DARMA-tasking / vt

DARMA/vt => Virtual Transport
Other
35 stars 9 forks source link

Avoid large memory footprint of subphase load data #1242

Open nlslatt opened 3 years ago

nlslatt commented 3 years ago

What Needs to be Done?

If the app doesn't reset the subphase number appropriately on every rank on each timestep, the use of dense vectors to store subphase loads will cause problems. The size of the stats data structures will increase even if a fixed number of phases worth of data is retained. This will cause the memory footprint and migration cost to increase. It will also cause many subphases worth of zero data to be output to stats files for every object on every timestep, making the sizes of the stats files unmanageable.

This problem was realized in empire and went unnoticed for a very long time. The subphase number was only being reset on rank 0. This would break load models that consider subphase loads. I'm not sure if there's a good way to call out that the subphase numbers don't match between rank 0 and other ranks.

We should consider changing the type of data structure used for storing subphase loads and/or forcing the subphase number to reset when the phase increments so that other apps don't experience this same problem.

@lifflander @PhilMiller @ppebay @bathmatt

Is your feature request related to a problem? Please describe.

Describe potential solution outcome

Describe alternatives you've considered

Additional context

nlslatt commented 3 years ago

vt will automatically reset the subphase to zero when incrementing the phase.

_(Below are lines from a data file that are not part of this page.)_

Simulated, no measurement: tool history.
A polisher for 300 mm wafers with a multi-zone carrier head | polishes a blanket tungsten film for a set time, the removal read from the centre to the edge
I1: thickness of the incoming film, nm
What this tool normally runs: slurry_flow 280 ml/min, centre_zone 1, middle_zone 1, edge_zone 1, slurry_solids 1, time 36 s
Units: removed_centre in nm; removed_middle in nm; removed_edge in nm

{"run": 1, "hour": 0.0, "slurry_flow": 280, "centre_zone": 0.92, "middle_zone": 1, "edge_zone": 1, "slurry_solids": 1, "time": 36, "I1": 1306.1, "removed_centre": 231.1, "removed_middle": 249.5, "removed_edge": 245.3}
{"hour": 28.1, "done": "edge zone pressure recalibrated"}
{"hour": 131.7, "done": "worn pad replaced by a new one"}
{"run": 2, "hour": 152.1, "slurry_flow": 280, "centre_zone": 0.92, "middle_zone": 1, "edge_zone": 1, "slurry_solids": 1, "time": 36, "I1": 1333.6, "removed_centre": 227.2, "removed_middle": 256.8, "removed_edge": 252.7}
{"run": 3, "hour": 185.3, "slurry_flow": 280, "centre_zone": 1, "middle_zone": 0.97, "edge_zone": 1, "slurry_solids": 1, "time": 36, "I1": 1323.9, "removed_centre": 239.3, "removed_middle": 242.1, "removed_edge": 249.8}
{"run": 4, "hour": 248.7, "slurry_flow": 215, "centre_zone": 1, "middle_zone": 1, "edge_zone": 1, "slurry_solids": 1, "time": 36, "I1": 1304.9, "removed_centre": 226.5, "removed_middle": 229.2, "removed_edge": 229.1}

nlslatt commented 3 years ago

@lifflander I tested this change on the release branch and it did not fix the empire problem because empire manages the subphase on its own, only writing subphase to vt and never reading it from vt. Are there any downsides to having apps call into ElementStats to increase the subphase number by n instead of performing that operation locally and then overwriting the vt subphase?

nlslatt commented 3 years ago

The problem that inspired opening this issue has been addressed on the empire end, so this isn't time sensitive.